It will increase the trail. As it will move the vertical line from the center line of the front axle where it meets the ground, backwards away from where the steering axis line meets the ground. That is how trail is measured.

Are your clamps the changeable ones from 22 to 18?
 
I have another question for you.

I just went back and re read your first post, you have a 7.2 spring in the rear with 100 mm's of sag.

That tells me me two things. The spring is too light for your weight, and that means you have a lot of pre load on the rear spring.

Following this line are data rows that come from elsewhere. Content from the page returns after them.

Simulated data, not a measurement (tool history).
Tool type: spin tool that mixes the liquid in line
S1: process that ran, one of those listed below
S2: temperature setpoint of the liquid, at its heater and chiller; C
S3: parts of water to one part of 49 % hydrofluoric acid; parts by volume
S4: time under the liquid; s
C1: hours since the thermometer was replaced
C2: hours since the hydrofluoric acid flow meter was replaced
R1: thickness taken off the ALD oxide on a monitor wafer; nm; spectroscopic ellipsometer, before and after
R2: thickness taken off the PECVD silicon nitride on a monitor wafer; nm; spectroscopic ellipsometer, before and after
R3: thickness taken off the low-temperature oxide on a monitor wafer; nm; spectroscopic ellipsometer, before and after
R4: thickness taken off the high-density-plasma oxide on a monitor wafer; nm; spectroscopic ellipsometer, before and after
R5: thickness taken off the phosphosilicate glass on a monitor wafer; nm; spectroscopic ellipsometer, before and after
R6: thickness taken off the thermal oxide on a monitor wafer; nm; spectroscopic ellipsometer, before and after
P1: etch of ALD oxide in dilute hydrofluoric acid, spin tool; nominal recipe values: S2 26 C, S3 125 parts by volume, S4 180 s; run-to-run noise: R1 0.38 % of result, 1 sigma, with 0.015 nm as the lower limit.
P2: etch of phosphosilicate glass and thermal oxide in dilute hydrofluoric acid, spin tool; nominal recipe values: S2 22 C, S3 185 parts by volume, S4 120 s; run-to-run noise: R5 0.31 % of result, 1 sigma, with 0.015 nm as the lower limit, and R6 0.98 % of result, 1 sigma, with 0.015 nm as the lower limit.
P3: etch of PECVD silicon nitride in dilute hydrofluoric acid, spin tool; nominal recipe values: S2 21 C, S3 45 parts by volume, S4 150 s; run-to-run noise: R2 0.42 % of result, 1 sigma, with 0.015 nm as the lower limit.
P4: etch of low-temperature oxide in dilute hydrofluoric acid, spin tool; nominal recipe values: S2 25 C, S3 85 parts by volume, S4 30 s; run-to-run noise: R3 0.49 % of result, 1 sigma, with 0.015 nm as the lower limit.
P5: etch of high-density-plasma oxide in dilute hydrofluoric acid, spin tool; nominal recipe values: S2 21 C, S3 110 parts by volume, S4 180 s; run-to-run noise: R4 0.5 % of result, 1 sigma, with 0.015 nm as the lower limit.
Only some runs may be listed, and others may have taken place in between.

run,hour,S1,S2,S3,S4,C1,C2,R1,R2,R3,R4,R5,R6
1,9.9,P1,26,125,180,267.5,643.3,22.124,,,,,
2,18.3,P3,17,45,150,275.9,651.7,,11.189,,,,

If you would not mind, can you measure the compressed length of the spring, and then back off the adjuster and measure the un compressed spring and let me know how much spring pre load you actually have? I bet it's well in excess of 10mm. And while you are at it, have a look at the spring coils and see if you have been coil binding the spring. You will see where the paint or powder coating has been disturbed or rubbed off where the spring coils may have been crashing into each other. Again, just a guess here, I bet you will find that the spring has indeed been coil binding due to the over compressed spring to achieve proper rider sag.

Oh and before you start, measure the static sag of the bike as well, I'm betting that it is well under 30mm's, my guess is it is about 20-25mm's.

Correct spring pre load, static sag, rider sag, and ride height are critical on all PDS systems. Once in the sweet spot they work great, and small changes in pre load or clicker adjustments yield instant results.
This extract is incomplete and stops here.